After the traumas surrounding two royal marriages, the Windsor Castle fire and the contentious issue of whether the Queen should pay taxes, it seemed impossible that the plot could thicken further. But we had not seen the half of it.

Last weekend it was announced that the Princess Royal, who divorced her first husband Captain Mark Phillips, is to marry Commander Tim Laurence in Scotland today. It seemed that it might be a rare happy week for the royals.

This was instantly followed by speculation about whether the Queen Mother, who has taken a dim view of divorce since Edward VIII abdicated to marry Wallis Simpson, would attend. Finally she said that she would.

By this time the Prince and Princess of Wales had announced they were to separate, sending royalists and republicans into frenzied speculation about the future of the monarchy. The press dragged out all the old wedding photographs and ran them under 'the end of the fairytale' headlines.

But all good dramas need some sub-plots and the Duchess of York, in disgrace since she was photographed topless with John Bryan by a swimming pool, provided this. She and Mr Bryan won pounds 90,500 damages in France on Wednesday for breach of privacy.

A bemused nation, some utterly exhausted news editors and the Queen, who has called 1992 her annus horribilis, are all waiting to see how the plot unfolds.

One can only hope that the royal separation is less stressful than that of Bill and Anne Garwood, who were married for 31 years. When she walked out on him he spent pounds 50,000 hiring private detectives who eventually tracked her down to Leominster in Hereford and Worcester.

Mr Garwood could not believe it when he found that the house next to hers was for sale and promptly bought it. His wife was equally incredulous and won a court order banning him from staying in his house at nights.

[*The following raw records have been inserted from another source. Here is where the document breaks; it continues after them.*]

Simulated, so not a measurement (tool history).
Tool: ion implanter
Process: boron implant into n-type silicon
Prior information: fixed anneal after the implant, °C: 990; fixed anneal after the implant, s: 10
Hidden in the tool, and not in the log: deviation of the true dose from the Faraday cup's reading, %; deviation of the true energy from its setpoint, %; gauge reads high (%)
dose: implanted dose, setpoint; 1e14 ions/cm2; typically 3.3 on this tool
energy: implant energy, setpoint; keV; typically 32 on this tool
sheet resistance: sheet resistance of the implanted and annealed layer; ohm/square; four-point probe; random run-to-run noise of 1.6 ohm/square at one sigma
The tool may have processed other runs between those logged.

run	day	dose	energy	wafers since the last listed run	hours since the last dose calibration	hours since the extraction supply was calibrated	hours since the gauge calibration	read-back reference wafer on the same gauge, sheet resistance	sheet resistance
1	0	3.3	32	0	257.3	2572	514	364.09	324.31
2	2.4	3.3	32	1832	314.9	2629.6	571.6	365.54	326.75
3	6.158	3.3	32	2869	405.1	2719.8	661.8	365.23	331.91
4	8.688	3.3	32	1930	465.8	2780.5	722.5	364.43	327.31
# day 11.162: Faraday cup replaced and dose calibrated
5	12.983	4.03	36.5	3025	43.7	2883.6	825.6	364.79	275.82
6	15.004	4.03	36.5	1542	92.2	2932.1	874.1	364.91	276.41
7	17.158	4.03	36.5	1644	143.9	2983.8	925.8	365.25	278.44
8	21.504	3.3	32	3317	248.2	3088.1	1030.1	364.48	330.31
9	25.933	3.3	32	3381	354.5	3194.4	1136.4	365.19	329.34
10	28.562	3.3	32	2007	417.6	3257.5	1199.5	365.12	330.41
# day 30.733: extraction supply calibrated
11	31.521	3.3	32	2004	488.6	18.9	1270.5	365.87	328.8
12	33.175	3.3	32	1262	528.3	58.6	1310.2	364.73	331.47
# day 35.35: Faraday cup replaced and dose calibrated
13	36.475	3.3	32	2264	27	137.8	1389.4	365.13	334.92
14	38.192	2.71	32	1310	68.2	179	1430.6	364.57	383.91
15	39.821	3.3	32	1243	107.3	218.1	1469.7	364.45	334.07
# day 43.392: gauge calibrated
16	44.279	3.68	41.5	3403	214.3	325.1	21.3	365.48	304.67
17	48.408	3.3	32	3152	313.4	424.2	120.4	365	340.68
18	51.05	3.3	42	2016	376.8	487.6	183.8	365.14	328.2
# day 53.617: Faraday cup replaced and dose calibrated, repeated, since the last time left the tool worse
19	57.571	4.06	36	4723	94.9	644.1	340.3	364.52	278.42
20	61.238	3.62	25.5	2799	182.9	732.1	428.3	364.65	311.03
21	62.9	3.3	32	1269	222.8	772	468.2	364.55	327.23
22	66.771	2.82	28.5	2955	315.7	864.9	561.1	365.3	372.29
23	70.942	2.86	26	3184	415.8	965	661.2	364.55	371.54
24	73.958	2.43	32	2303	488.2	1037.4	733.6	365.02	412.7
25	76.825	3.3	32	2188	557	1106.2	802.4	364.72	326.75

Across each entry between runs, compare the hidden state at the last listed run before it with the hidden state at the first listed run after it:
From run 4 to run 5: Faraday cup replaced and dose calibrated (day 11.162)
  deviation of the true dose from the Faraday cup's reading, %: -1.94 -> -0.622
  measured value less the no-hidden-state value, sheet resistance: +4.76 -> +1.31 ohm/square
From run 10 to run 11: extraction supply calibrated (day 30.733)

The uncharacteristic domestic harmony within the Labour Party since the election of John Smith as its leader is also beginning to show signs of strain. A pressure group called the Labour Co-ordinating Committee castigated his laid-back approach and demanded 'a firm lead'.

This is certainly the approach favoured by the leaders of Muslim and Hindu communities in Britain who have been urging their followers to show restraint in the wake of the demolition of the mosque at Ayodhya in India by Hindu fanatics. A series of attacks on mosques and temples have taken place here.